Hollywood couldn't have scripted a better ending to the college football season. No. 1 Notre Dame versus No. 2 Alabama in Sun Life Stadium for the BCS National Championship on Monday, Jan. 7. There's no better matchup in college football in terms of history, tradition and rabid fan bases.
It's the luck of the Irish clashing with the rolling Tide. It's Rudy versus Forrest Gump. It's the independent juggernaut versus a college football behemoth from the Southeastern Conference. It's every analogy you can think of all wrapped into one.
But who has the edge?
Alabama a win away from being a dynasty
You have to respect the storied history and tradition that is Notre Dame Football. It the most notable college program and even though they haven't been competitive in years, fans and naysayers are as riled up as they were when Lou Holtz roamed the sidelines.

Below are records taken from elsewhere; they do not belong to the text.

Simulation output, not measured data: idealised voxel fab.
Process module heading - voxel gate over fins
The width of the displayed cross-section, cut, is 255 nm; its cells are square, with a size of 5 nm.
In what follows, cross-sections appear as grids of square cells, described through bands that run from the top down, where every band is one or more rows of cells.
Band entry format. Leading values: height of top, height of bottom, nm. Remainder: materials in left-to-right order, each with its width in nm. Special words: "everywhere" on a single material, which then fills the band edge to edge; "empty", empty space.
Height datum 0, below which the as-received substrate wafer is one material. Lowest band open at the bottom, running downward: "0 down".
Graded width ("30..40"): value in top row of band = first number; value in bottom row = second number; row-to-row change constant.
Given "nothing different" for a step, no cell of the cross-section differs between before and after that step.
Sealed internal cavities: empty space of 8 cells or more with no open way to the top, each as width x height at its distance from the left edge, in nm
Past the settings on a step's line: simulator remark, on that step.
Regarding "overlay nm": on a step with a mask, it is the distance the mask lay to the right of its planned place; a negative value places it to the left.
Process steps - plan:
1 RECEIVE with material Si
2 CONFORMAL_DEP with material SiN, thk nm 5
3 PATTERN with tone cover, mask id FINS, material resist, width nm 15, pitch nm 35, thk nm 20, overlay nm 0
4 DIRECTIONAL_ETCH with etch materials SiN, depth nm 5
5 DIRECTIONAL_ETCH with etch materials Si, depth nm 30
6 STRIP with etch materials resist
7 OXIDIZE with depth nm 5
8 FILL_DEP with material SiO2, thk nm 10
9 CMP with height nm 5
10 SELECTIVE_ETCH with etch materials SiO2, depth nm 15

But that's just it; Notre Dame hasn't been competitive in a really long time. I'm not talking making a bowl game competitive. I'm talking being in the national conversation at the end of the year.
Think about this, if you would have told any Notre Dame fan that was around when Holtz won his championship in 1988 that the Irish wouldn't make the national championship game again until the 2012-2013 season, they probably would have laughed in your face.
The Irish are deserving of a spot in the game because they finished their season undefeated when other teams couldn't handle the pressure. Notre Dame is playing to show the world they belong in the discussion with the elite teams and are comparable to the SEC.
But Alabama is playing for a chance to become a dynasty. A win on Monday puts Alabama in the conversation as having one of the greatest runs in college football history.
The players won't mention it, the coaches won't mention it, but it has to be on everyone's mind. Its one thing to win a national championship (not diminishing the accomplishment), but it's another to continually position yourself year in and year out for a chance to win three national championships in a span of four years. That hasn't been done since Nebraska (1994, 1995, and 1997) did it under Tom Osborne.
Forget the modern-day prefix; Alabama's run would be all-time great. Nick Saban and his staff have once again maximized the potential of their team, putting them on the doorstep of college football immortality.
McCarron is a proven big game quarterback
Alabama quarterback AJ McCarron may be the difference maker as he was in the 2011 national championship game. Notre Dame will be hell-bent on stopping the run and if the Irish is successful, McCarron will have to make big plays with his arm.
Good thing for McCarron is that Notre Dame's secondary is the defenses weakest link and McCarron has a nice toy that can get behind any secondary in true freshman Amari Cooper.
But if Notre Dame decides to shade coverage to Cooper's side, McCarron has other guys like Kevin Norwood, Christion Jones and Michael Williams to throw to.
He's been efficient all season and hasn't turned the ball over much with only three interceptions. McCarron doesn't get the national attention of some other big time quarterbacks, but at the end of the day, he has the most important thing -- a ring.
This should be one for the ages -- two classic programs with great talent and great coaching staffs. It will come down to which quarterback can make more plays and smart money says to go with AJ McCarron over Notre Dame's Everett Golson.
I think the game will be close for a while, but Alabama will eventually pull away to win by double-digits, 27-13, giving the Tide' its third national championship in four years.